Friday, October 24, 2008

Reinventing Capitalism and being Reinvented Ourselves


©2007-2008 =lassekongo83

Tyler Watson has a great post today entitled "Greenspan's Assumptions on Self Interest." He agrees with Samuel Gregg who writes:

If the current financial upheaval teaches us anything, it should be how much market capitalism depends upon most people developing and adhering to some rather uncontroversial moral virtues.

Watson then writes, “I wish he would say more about what those virtues should be or from where they should originate.”

It will be interesting to see if the response to the current crisis will go that far, penetrating the very character of the persons and the economic community, or if it will settle for merely dealing with external constraints in the form of increased market regulation. One will result in lasting reform; the other will only inspire circumvention.

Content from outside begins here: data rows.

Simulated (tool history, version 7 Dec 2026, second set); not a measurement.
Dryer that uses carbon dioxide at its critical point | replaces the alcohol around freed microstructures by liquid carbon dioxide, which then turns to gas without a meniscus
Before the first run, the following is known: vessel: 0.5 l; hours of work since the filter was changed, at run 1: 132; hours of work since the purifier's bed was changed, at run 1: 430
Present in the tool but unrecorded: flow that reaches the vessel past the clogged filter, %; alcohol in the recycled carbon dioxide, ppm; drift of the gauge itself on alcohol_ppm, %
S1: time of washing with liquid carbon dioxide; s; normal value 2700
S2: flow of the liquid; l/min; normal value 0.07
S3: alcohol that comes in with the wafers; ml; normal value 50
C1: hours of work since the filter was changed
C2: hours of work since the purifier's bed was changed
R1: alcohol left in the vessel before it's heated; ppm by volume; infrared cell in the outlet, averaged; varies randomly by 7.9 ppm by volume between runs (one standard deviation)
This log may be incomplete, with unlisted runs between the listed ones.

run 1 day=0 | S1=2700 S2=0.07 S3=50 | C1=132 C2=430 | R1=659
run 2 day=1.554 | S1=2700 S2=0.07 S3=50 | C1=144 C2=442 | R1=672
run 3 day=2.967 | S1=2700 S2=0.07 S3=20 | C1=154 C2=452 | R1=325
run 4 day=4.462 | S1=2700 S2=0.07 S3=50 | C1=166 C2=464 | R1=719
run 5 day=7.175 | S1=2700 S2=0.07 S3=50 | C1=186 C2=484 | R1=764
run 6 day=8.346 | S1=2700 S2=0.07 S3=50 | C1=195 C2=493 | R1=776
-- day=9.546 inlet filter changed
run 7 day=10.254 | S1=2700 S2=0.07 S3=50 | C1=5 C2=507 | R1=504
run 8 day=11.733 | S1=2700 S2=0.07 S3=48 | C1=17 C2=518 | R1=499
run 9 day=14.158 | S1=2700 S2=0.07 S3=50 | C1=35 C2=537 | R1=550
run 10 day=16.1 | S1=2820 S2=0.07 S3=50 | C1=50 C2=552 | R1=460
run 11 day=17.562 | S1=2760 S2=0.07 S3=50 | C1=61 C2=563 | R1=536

This blog has written previously about the virtues in question, and their sources:

here: Rabbi Jonathan Saks suggests those virtues originate in the following places:

1) Sabbath
2) Marriage and Family [but Christians can understand this also more broadly as Body of Christ]
3) Education
4) the concept of Property
5) tradition/Law [Christians can also understand this more broadly as Church and Scripture]

and here: Ken Myers, from Mars Hill Audio agrees with Saks, pointing to family and community as sources for virtues like "trust, goodwill, forbearance, self-restraint, compassion, and forgiveness."

Watson makes an important observation:

There is a feedback loop between our character and the systems we create. Yes, our values shape the market; we would do well to remember that the market returns the favor.”

Free market capitalism is a modernist phenomenon, and we ignore its metaphysical foundations at our peril. The challenge in the coming days will be to see if we can create a capitalist system founded not on individualism, autonomy and novelty, but on persons, relationships and respect for the traditions and practices that sustain us in our relationships with God, each other, and the earth.
However, the only way to do that is to acknowledge our fallenness, and find forgiveness and new life in Jesus Christ. But then-- ironically-- we will no longer be living for the sake of any economic or political system, but for the King and His Kingdom.

Luke 9:24-25
For whoever wants to save their life will lose it, but whoever loses their life for me will save it. What good is it for you to gain the whole world, and yet lose or forfeit your very self?